While many feel the need to make a case in support of Jews, my experiences as an Israeli in the U.S. in addition to my observations of government policy affecting Jews have lead me to conclude that the oppression that has historically plagued us no longer affects American and Israeli Jews today. Of course, my people have endured a history of incredible hardship, but in modern times any wide-scale marginalization of Jews in the U.S. and the Middle East has largely dissipated. The issue with supporting the Jewish state of Israel is that the currently advantaged status of Jews in the U.S. and the Middle East exists and continues to bloom at the cost of Palestinian land and Palestinian lives. And so American Jews who support equality and remember our own oppression need to speak up for Palestine.

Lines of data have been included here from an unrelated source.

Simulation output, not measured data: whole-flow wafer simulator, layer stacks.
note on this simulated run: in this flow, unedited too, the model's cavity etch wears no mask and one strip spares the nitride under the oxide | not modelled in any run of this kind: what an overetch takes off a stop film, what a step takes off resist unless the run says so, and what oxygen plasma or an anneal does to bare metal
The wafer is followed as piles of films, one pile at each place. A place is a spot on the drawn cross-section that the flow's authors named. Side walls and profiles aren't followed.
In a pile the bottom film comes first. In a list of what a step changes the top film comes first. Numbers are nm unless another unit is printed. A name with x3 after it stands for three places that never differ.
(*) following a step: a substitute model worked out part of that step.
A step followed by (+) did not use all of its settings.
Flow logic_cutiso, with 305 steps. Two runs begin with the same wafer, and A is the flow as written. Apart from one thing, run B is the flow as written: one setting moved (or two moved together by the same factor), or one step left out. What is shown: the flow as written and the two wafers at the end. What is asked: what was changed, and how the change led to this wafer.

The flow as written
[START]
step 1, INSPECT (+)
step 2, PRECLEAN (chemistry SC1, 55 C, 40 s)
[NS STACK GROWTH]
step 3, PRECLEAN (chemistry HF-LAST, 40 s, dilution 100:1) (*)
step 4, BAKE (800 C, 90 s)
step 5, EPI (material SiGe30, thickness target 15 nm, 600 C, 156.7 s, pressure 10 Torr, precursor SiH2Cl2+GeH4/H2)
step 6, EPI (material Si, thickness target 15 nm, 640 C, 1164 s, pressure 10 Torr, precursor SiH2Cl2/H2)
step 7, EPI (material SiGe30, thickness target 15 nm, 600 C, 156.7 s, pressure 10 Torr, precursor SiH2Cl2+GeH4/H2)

While the land between Egypt, Jordan, Syria and Lebanon has been in high demand for centuries, for Israeli elected officials in recent years there is no room to debate the Jewish right to the land. In the first four years after Israeli Prime Minister Benjamin Netanyahu took office in 2009, the population of Israelis in the West Bank grew almost 25 percent. Even though Israel uses financial, military and diplomatic policies to create settlements that stretch beyond pre-1967 internationally recognized barriers, many Jews and Israelis characterize this growing occupation of land, such as in the West Bank and Gaza, as a practical effort to incorporate more Jewish settlers. In reality, this process forcibly removes Palestinians from land on which they have lived for centuries.

While the rights of Palestinians and Jews must be considered equally, the two groups really do not operate on a leveled playing field. This notion is not based on extensive knowledge of Middle Eastern history: Israel’s current population includes 150,000 Palestinians who stayed in the country following the Nakba (catastrophe) at the time of Israel’s establishment of statehood in 1948. Today, the majority suffer from high rates of poverty, few opportunities for education and are governed by martial law. These laws impose unjust restrictions on Palestinians, such as mistreatment by law enforcement, limitations on domestic and international travel and significant legal obstacles in gaining access to agricultural, residential or commercial development.

With Boycott, Divest and Sanctions Movements (BDS) gaining popularity across college campuses, students have developed an understanding of the exploitation of Palestinians due to the growth of the Zionist movement and have begun to differentiate pro-Palestinian idealism from anti-Semitism.

Despite clear indications that Palestinians are being controlled and killed because of Israeli colonization in the Middle East, Americans and Jews living in America have limited views on Israel/Palestine that ignore the suffering of Palestinian people. Instead, many Americans and Jews rely on biased and unreliable news outlets and other media to learn about the status of the Middle East. Instead of covering news stories regarding death tolls in Palestine, for example, news outlets often cover stories on the U.S. government’s flow of funding and military aid for the Jewish state. This type of one-sided press makes it difficult for Americans to understand that Jews are not on the “losing side” of the Arab/Israeli conflict and that the power of the Zionist movement comes at a high cost for Palestinians.

While my family served time in the Israeli Defense Force, survived through centuries of persecution and regularly remind me the Holocaust will always impact my daily life, it is clear to me that the historical persecution of Jews does not give us the right to exploit Palestinians. It is time for pro-Israel students to reach beyond political agendas that support the immoral and irrational expansion of the Jewish state and grapple with the fact of Israel’s disproportionate power in the Middle East. This process of scrutiny is part of what we are trying to learn as Occidental college students: to criticize mainstream narratives in the search for truth. I challenge students to educate themselves and others about the atrocities that Palestinians face, familiarize themselves with the BDS movement and to stand up for Palestinian rights because Palestinians need our defense and advocacy more than Israel does right now.